How fast are the polar icecaps actually melting? Where is deforestation happening the fastest? Are people really traveling to retail stores less or just buying less? Where is that massive oil spill spreading to?
Despite it feeling like the world is overwhelmed with information, you’d be surprised by how many of these things cannot actually be directly measured today. We are still too often trying to figure out the ground truth via secondary indicators, indexes, and imprecise measurements.
This lack of actual ground truth certainly surprised Payam Banazadeh and Will Woods when they were graduate students at Stanford, and was the inspiration that led them to found Capella Space. There, they and their team have invented a unique Synthetic Aperture Radar (SAR) micro-satellite that promises to dramatically increase the information we have about the world around us.
The first time I met Payam was September of last year. We walked around the neighborhoods of Mountain View talking about the journey he had been on. The technology that Capella is developing is not the kind of thing you can invent overnight. It certainly requires some of the deep knowledge of the aerospace and satellite imaging industry that the founders and their team have. But it also requires an entrepreneurial spirit to try and solve a problem that conventional wisdom considered extremely difficult if not impossible.
The prevailing narrative around startups is often about the “eureka moment,” the proverbial light bulb going off, the “pivot” that leads to a golden opportunity. But dramatic storytelling aside, sometimes founders get to a breakthrough not in a flash, but through working very hard over much of their lives and assembling the right team for the challenge.
For both Payam and Will, working in aerospace was something they had wanted to do since they were children. In Payam’s case, that required immigrating to the U.S. alone during high school to set himself up in the right educational system to be able to get to work at NASA.
From Payam’s perch at NASA’s Jet Propulsion Laboratory and later with Will at Stanford, they began looking at the innovation happening in micro-satellites. People were just beginning to put cameras on micro-satellites to try and capture information, but that created a problem, how do you capture the world perpetually when a majority of the time it’s too dark or cloudy to get a good image?
The answer historically had been Synthetic Aperture Radar (SAR). But unfortunately launching a SAR satellite costs upwards of $500m, expensive enough that it was generally the arena of governments, not private enterprise. It had historically been so expensive that there is not a single U.S. commercial company that has launched a SAR satellite.
That first day in Mountain View, Payam spoke of the the technical hurdles of taking a system designed to cost $500m+ and reducing that cost by 100x or more. We talked about the thermal design and antennae breakthroughs it would require. And we talked about the potential to grow the market exponentially if you suddenly could democratize access to information that was previously only available to governments or incredibly wealthy corporations.
Over the next six months, we met frequently, as Payam and his team slowly, methodically, proved out the riskiest aspects of the satellite they were designing. At the same time when we spoke to customers, we heard nothing but a resounding desire for access to this information. Although these enthusiastic conversations with potential customers were often coupled with the cautious optimism of “well if it works...”
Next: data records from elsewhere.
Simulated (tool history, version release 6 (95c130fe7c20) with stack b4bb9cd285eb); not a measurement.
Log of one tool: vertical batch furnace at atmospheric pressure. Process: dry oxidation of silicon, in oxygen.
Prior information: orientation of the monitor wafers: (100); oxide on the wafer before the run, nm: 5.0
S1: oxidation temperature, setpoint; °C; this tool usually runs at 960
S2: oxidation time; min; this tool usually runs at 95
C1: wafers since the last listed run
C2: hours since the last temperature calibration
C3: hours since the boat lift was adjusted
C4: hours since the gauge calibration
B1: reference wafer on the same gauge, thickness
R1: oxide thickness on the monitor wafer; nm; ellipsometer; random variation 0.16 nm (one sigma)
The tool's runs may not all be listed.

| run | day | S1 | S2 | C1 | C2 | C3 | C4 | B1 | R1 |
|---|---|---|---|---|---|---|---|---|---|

As the team continued to prove out the deepest, hardest aspects of the satellite it became clear that there was a pretty good chance it could indeed work. So today we are happy to announce Spark Capital is leading the $12m Series A funding for Capella Space, and to put the first SAR micro-satellite into space. The more knowledge we have about the world around us the better decisions we can make, and Spark is happy to be partnering with Payam and his team to make this a reality.